When the City of Englewood will be ready to move ahead with two major bridge and road projects is uncertain, officials said, after higher than projected costs put the plans on hold.
“Costs are rising," said Englewood Mayor Othoniel Sierra. “It’s something that we need to figure out a way to get done.”
The city had aimed to replace the aging South Broadway bridge over U.S. Highway 285, add a new lane for traffic both ways and create a new pedestrian bridge at the crossing of Oxford Avenue between Santa Fe Drive and Navajo Street/Windermere Street, a notoriously busy intersection.
The latest cost estimates were $14.9 million for the Broadway and 285 project and $2 million for the Oxford Avenue project, according to city spokesperson Chris Harguth, with money coming from city, state and federal funds.
But bids from contractors were beyond what the city could pay, officials said. The lowest bid for the Broadway and 285 project was more than $4.6M over budget, while the lowest for the Oxford Avenue bridge was $600,000 over budget, according to officials.
Now city leaders will have to pursue a range of options to shore up the gaps, including pursuing more funding from the Colorado Department of Transportation — CDOT — and the $550 billion Infrastructure Investment and Jobs Act passed last year.
Prioritizing funding for one project with money from the other is also "one option on the table," Sierra said.
The moratorium raises concerns from experts who say aging infrastructure threatens cities' economies and safety if it is not addressed swiftly. The South Broadway bridge, for example, was completed in 1955 — meaning it could have a "service life of about 50 years,” according to Jake Warren, Englewood's project manager.
The most recent survey of the bridge was published by CDOT — which owns the structure — in July 2021 and found the bridge was not deficient. On a scale of good, fair and bad, the agency rated the bridge's condition as fair.
A spokesperson for CDOT did not respond to multiple requests for comment.
“Those ratings are far from that bridge is going to fall down tomorrow," said Steve Long, affiliate professor of engineering at Metropolitan State University of Denver.
But Long said the bridge will need to have regular maintenance due to its age. City officials have said the bridge is not a top priority for the 285 project, which is more focused on expanding roads, with Sierra adding he is "confident" about the bridge's integrity.
But failure in a bridge can be rapid, said Paul Chinowsky, professor emeritus at the University of Colorado Boulder's department of civil, environmental and architectural engineering.
“There is not a lot of slow degradation," Chinowsky said, the results of which can be "catastrophic."
A recent example, Chinowsky said, occurred in Pittsburgh in January when a 50-year-old bridge collapsed just hours before President Joe Biden was set to arrive in the city to tout the $550 billion infrastructure law.

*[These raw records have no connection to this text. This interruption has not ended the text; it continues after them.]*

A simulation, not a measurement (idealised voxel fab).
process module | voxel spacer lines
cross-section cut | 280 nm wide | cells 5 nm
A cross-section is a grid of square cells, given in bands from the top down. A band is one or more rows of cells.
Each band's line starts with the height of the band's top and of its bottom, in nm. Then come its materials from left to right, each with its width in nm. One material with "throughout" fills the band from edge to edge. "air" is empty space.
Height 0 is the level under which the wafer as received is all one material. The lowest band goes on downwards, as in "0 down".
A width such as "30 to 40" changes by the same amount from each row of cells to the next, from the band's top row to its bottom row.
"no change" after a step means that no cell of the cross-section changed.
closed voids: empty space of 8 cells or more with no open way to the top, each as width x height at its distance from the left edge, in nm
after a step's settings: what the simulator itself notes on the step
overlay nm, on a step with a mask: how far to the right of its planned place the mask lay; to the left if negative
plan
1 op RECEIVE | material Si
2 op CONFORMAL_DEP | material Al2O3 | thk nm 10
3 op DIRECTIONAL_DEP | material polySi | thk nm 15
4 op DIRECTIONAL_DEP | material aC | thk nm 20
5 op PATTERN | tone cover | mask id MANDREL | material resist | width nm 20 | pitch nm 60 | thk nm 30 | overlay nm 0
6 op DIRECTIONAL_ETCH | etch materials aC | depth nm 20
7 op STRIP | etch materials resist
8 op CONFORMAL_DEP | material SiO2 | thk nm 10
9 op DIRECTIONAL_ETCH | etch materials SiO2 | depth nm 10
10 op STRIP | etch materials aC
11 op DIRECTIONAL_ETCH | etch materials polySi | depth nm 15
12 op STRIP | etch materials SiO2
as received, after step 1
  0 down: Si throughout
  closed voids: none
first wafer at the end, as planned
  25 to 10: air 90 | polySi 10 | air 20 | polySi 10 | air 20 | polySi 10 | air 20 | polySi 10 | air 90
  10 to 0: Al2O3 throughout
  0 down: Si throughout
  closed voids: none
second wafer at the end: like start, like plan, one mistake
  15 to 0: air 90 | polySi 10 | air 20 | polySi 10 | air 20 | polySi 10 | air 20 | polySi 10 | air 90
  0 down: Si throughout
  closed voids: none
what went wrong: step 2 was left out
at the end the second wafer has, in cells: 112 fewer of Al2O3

Closer to home in 2019, a retaining wall that supported U.S. Highway 36 between Denver and Boulder failed due to weakening of the clay soil underneath.
Such incidents are visceral reminders of the consequences of decades of disinvestment in the country's infrastructure, Chinowsky said.
“When we take a national look at things, we’re in bad shape," he said. “A lot of our infrastructure being built in the 60s and 70s, roads and bridges, they are at the end or past their design life … they’re beginning to break."
And with extreme weather events becoming more common due to climate change, such as floods and intense heat, outdated infrastructure is even more vulnerable to failure, Chinowsky said.
Not addressing such projects could have a direct impact on climate severity, said Long, who pointed to Englewood's proposal for the Oxford Avenue pedestrian bridge as a key way to encourage more transportation that doesn't contribute to fossil fuel emissions.
“You’ve got to start moving that today," he said. "Continue to move and create module choices for people."
Both Long and Chinowsky said Englewood's funding issues were far from unique, with inflation and supply chain disruptions sending the costs of materials and labor sky-high across the country.
“The reality is local governments cannot afford to maintain their infrastructure," Chinowsky said.
And even with the federal infrastructure law, local governments like Englewood will "be in competition" with one another for that funding, he said. But by not acting, cities also risk potentially worse financial outcomes in the cost of damages if infrastructure begins to fail.
"The economic impact is going to far outweigh the costs of repairs and replacements," Chinowsky said.
Sierra said Englewood's leaders remain committed to seeing their projects through.
“Infrastructure is the top priority for city council," he said. “Knowing that this is an issue that everyone’s going through, I’m sure there’s going to be a way to get this through."